Oil Near Three-Week High
Oil prices remained at three-week highs on Thursday after OPEC+ agreed to reduce global crude supply by 2M barrels per day, the highest reduction since 2020.
Brent crude futures fell 16 cents, or 0.24%, to $93.211 a barrel, after closing 1.7% higher in the previous session.
West Texas Intermediate (WTI) crude futures in the United States fell 14 cents, or 0.23%, to $87.621 after closing 1.4% higher on Wednesday. The deal, known as OPEC+, was reached between the Organization of Petroleum Exporting Countries (OPEC) and allies, including Russia, ahead of a European Union embargo on Russian oil and would restrict supplies in an already tight market.
According to Saudi Energy Minister Abdulaziz bin Salman, the supply drop would be between 1M and 1.1M BPD. Saudi Arabia’s part of the reduction is approximately 0.5M BPD.
Several OPEC+ countries have struggled to meet quota levels due to underinvestment and restrictions.
The administration of US President Joe Biden criticized the agreement as “shortsighted,” and the White House indicated Biden would continue to review whether to release additional strategic oil supplies to cut costs. Separately, Russian Deputy Prime Minister Alexander Novak suggested on Wednesday that Russia may reduce oil output to counter the effects of price limitations imposed by the West in response to Moscow’s activities in Ukraine.

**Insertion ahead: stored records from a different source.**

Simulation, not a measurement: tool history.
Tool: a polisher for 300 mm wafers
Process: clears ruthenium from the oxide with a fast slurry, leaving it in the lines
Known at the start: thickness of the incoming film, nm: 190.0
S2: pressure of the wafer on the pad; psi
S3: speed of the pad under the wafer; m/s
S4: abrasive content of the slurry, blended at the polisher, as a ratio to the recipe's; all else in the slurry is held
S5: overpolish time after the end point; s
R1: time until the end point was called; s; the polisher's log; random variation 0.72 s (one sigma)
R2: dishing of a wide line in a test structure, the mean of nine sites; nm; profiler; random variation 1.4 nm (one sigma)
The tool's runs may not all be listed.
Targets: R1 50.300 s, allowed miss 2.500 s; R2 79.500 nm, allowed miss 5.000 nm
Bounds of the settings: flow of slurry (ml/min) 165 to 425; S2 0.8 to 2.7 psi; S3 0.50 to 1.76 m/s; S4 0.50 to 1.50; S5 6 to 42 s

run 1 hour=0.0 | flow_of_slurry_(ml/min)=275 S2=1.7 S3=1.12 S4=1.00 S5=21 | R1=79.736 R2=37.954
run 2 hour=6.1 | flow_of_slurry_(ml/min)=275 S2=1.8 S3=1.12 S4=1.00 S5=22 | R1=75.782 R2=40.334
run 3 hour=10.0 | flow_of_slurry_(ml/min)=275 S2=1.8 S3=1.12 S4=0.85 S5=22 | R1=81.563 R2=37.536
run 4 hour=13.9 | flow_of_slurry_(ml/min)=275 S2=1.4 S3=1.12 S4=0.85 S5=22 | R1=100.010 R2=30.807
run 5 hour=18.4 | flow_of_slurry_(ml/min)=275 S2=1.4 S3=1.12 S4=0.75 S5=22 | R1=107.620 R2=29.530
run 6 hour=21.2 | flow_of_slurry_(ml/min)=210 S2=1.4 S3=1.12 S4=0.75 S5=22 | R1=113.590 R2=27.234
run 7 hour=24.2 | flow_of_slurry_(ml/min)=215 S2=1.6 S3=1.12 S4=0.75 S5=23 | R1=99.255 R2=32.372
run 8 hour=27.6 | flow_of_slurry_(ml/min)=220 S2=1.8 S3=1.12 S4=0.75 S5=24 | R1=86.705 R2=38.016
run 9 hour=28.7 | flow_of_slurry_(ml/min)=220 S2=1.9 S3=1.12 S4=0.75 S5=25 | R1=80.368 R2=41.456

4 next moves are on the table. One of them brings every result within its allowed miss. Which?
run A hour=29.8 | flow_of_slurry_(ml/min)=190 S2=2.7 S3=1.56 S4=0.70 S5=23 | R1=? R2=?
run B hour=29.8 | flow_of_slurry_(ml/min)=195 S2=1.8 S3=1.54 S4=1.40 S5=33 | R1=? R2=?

The Next Big Oil Demand Threat
Manufacturing growth in the United States dropped to its slowest rate since the recession recovery began in September, another evidence that the US economy is weakening under relentless Fed interest rate hikes.
Analysts believe that the United States will enter a recession if the current trend continues in the following months.
Still, most economists expect a light recession, or at the very least a brief one, with little influence on oil demand.
Global marine commerce growth is slowing, indicating that the global economic slowdown has begun and that a recession in major countries could occur shortly, threatening oil demand. Nonetheless, oil and commodity trading titans claim that oil demand is resilient.
Despite weakening economies, global oil demand remains resilient and is expected to keep up even if recessions occur, executives from some of the world’s major commodity trading firms said at a conference on Tuesday.
Norway’s Oil Production Rising by 15% in 2023
Norway’s oil liquids production should increase by 15,3% in 2023, with the Johan Sverdrup field ramping up output by the end of this year, according to the government’s draft budget released Thursday.
In these difficult times, the Norwegian continental shelf must provide Europe with reliable and long-term oil and gas.
Meanwhile, natural gas output from Europe’s top provider should be 121B cubic meters next year, up from 122 bcm in 2022.
The Nordic country became Europe’s leading gas supplier after Russia clamped down on exports, while Johan Sverdrup crude helps push Russia’s Urals ahead of an EU ban.
Norway’s full-year oil liquids output – crude, condensate, and natural gas liquids (NGL) – should increase to 131M cubic meters (mcm) of oil equivalent or 2.261M barrels per day from 114 mcm in 2022.
Equinor’s Johan Sverdrup field in the North Sea will start production in the fourth quarter from Phase 2 development, adding about 220,000 barrels of oil equivalent per day.
Norway’s total oil liquids and natural gas production will reach 4.3M BPD next year.